I just can't help but believe things are getting a bit out of control within our beloved markets when yesterday's announcement of a celebrity's 40-pound weight loss instantly created $36 million in wealth. For those as fond of off-the-wall ratios as I am, that's a created wealth to weight-lost ratio of $900,000 per pound.
The celebrity in question is Oprah Winfrey, who also happens to own a reported 10% stake in the beneficiary of yesterday's 5% move, Weight Watchers (WTW) . Oprah herself saw a $3.6 million increase in the value of her WTW stake, which equates to $90,000 for each pound she lost. That's not a bad payday, or incentive. That would sure as heck motivate me to get to work on the additional 10 pounds that I'd like to shed.

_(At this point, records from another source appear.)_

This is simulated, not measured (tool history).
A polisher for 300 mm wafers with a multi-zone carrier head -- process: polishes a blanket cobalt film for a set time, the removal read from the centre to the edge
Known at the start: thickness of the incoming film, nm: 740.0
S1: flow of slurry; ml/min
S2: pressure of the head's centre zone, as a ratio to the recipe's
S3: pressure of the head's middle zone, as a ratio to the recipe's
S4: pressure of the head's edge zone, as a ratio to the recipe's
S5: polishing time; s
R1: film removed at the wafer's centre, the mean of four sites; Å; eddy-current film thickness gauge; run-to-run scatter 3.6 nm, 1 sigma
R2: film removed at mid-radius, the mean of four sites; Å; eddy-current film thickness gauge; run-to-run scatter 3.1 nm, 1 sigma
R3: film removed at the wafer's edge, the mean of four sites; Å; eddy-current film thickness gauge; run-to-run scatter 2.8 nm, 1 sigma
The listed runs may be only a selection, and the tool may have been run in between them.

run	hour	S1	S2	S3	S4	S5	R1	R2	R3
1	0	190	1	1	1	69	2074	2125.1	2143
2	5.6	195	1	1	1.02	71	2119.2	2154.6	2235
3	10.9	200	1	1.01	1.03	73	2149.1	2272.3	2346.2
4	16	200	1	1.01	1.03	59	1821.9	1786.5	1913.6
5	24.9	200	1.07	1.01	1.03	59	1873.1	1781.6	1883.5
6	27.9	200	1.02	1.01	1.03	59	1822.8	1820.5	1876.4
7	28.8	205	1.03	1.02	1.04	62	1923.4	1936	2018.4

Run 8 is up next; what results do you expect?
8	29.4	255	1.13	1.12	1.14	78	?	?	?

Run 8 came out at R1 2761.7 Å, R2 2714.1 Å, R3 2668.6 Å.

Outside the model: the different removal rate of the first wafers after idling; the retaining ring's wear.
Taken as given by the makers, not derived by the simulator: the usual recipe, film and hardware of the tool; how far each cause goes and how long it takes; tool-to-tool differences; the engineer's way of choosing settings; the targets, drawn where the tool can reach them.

Despite my recent column that contained a bullish view on WTW for 2017, the Oprah story, which was all over the news, made me cringe. In my rather myopic view, it was not worthy of a 5% uptick in the stock, and not the type of catalyst that will stick. However, it does put WTW back in the spotlight, and it was great press. Coupled with Oprah's new Weight Watchers ads, we'll see where this goes. But make no mistake -- the company must deliver on revenue and earnings. Oprah can't do it all by herself.
Admittedly, I also did not believe that the frenzy created by Winfrey's purchase of that 10% stake in October 2015 would stick, either. That tidbit of news sent WTW shares up 105% to about $14 a share. That was just the beginning of a mini-frenzy in the stock, which nearly doubled again by the following month. In summary, WTW shares quadrupled in the month following Oprah's purchase. At the height, she turned a $43.2 million investment into more than $178 million. That, of course, was not to last.
Despite all the hype, if you can't meet earnings and revenue expectations, Oprah or no Oprah, you will get hurt, and that's what happened to WTW. Shares experienced their own version of weight loss (measured in dollars and not pounds), falling below $10 by this past September.
So yesterday's move, as questionable as it is, is minor in comparison, and displays a more cautious optimism by investors than last year's spectacle. Perhaps it's a bit of "boy who cried wolf" sentiment. The proof will be in the pudding (no pun intended), and whether the company can deliver on consensus earnings estimates for 2017 and 2018, which currently imply forward price/earnings ratios of 10x and 9x, respectively.